Asean is up against another big test as it ponders if it should, or shouldn't, accept US President Donald Trump's invitation to Washington for a summit next year (Most Asean leaders skip summit with US, Nov 5).
The invitation came after Mr Trump's continuing absence at the East Asia Summit (EAS); President Barack Obama, in comparison, never missed it. To add insult to injury, the most senior American representative sent this year was Mr Trump's Secretary of Commerce.
Despite being snubbed by the United States, Asean did not wallow in self-pity but reciprocated in no less visible terms by sending its lower-ranked officials to the US-Asean Summit (with the exception of the current, incoming and coordinating chairs who dispatched their prime ministers).

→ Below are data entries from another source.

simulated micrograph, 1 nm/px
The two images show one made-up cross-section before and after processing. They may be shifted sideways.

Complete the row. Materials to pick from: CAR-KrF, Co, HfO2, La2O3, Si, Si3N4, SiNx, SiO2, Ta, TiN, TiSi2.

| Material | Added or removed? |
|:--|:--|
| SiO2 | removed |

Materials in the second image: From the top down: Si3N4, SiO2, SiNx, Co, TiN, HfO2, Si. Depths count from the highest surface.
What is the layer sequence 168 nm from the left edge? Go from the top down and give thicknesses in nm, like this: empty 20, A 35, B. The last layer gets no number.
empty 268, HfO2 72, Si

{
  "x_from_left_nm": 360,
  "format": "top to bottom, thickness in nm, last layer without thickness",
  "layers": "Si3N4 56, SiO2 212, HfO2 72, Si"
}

Asean ought to politely decline Mr Trump's invitation because attendance will bring forth repercussions in more ways than one; not the least of which is perception of Asean's centrality. And perception matters a great deal in international relations.
What message will we be sending to the world if instead of having others journey to South-east Asia to discuss matters central to the region, the US becomes the gathering point for Asean heads? We would be seen as no more than subordinates, summoned to the CEO's office.
Second, this could be America's bait at making the grouping pick a side. Asean showing up at Washington sends the message: "Okay, we pick you."
Asean must never forget its motto of maintaining an inclusive regional architecture.
By slipping into the back room for exclusive talks with the US to the omission of other EAS attendees, it will erode the latter's trust in whether Asean means what it says and says what it means - because there is lucidly nothing inclusive about exclusivity. Asean's values and success are built upon a model of open, multilateral cooperation. It must, therefore, exemplify its values by rejecting any formats that counter such.
By forging ahead with the Comprehensive and Progressive Agreement for Trans-Pacific Partnership and Regional Comprehensive Economic Partnership, regardless of America's withdrawal and India's refusal, Asean has gained respect as a tough force that will keep going even when the going gets tough.
This time, it must build on this respect by responding to the US with a resounding "No, thank you", and sit tight at the driver's seat for its Indo-Pacific vision and strategy.